Now with deprecation notice on the dedupe test. At least I hope, experiencing a bit of stress with canceled flights and delayed flights.

heddn’s picture

Status: Needs review » Needs work
+++ b/core/modules/migrate/src/Plugin/migrate/process/DedupeBase.php
@@ -2,6 +2,9 @@
+Drupal 8.4.0 and will be removed before Drupal 9.0.0. Instead, use '. __NAMESPACE__ . '\MakeUniqueEntityFieldBase', E_USER_DEPRECATED);

Not a blocker per se, but I do have question/nit. Can we use sprintf and MakeUniqueEntityFieldBase::class to make this easier to read? Is there a pattern set that should be used for these trigger_error's?

quietone’s picture

Status: Needs work » Needs review
FileSize
25.61 KB
1.88 KB

@heddn, I think I implemented that as specified in the policy, https://www.drupal.org/node/2856615#how-class.

Tidied all the deprecation notices to be 8.4.x.

heddn’s picture

Status: Needs review » Reviewed & tested by the community

Thanks for the link. Then this is good to go.

phenaproxima’s picture

Status: Reviewed & tested by the community » Needs work
  1. +++ b/core/modules/migrate/tests/src/Unit/process/DedupeEntityTest.php
    @@ -2,6 +2,9 @@
    +@trigger_error('The '. __NAMESPACE__ . '\DedupeEntityTest is deprecated in
    

    Coding standards violation -- the . (concat operator) needs to be surrounded by a space on each side.

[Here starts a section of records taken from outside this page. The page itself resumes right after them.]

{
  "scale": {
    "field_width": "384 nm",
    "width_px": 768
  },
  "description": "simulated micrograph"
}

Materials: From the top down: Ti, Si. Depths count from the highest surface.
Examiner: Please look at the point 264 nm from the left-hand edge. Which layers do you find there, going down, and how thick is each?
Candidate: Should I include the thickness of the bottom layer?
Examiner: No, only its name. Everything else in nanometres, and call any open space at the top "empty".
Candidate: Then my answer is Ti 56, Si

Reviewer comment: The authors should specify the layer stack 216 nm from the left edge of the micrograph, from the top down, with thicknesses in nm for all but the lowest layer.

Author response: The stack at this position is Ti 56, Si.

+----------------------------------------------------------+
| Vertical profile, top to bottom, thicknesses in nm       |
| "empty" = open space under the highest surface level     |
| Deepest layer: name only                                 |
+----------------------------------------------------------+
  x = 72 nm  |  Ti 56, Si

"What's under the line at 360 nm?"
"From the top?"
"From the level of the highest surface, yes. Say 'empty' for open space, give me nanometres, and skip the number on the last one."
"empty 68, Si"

  2. +++ b/core/modules/migrate/tests/src/Unit/process/DedupeEntityTest.php
    @@ -2,6 +2,9 @@
    +Drupal 8.4.0 and will be removed before Drupal 9.0.0. Instead, use '. __NAMESPACE__ . '\MakeUniqueEntityFieldTest', E_USER_DEPRECATED);
    

    Again, the concat operator must have a space on either side of it.

  3. +++ b/core/modules/migrate/tests/src/Unit/process/DedupeEntityTest.php
    @@ -11,6 +14,9 @@
    + *
    + * @deprecated in Drupal 8.4.x and will be removed in Drupal 9.0.x. Use
    +     \Drupal\migrate\Plugin\migrate\process\MakeUniqueEntityField instead.
    

    I don't think we need to have a deprecation notice on a test...?

quietone’s picture

Status: Needs work » Needs review
FileSize
25.24 KB
3.44 KB

Fixed items in #56. And removed an unused use statement.

Beware if you copy the trigger error format from Drupal core deprecation policy that you need to correct the spacing.

ohthehugemanatee’s picture

Reviewed the changes, they make sense to me. Validated that dedupe is now only mentioned in BC stuff. Made the changes phenaproxima suggested.

ohthehugemanatee’s picture

Ah ffs - sorry to duplicate your work @quietone! The patches are effectively identical, except you caught another deprecation notice missing space, and the use statement. My review of the patch therefore stands... and we should use quietone's version. Please mark the issue as RTBC once tests come back green.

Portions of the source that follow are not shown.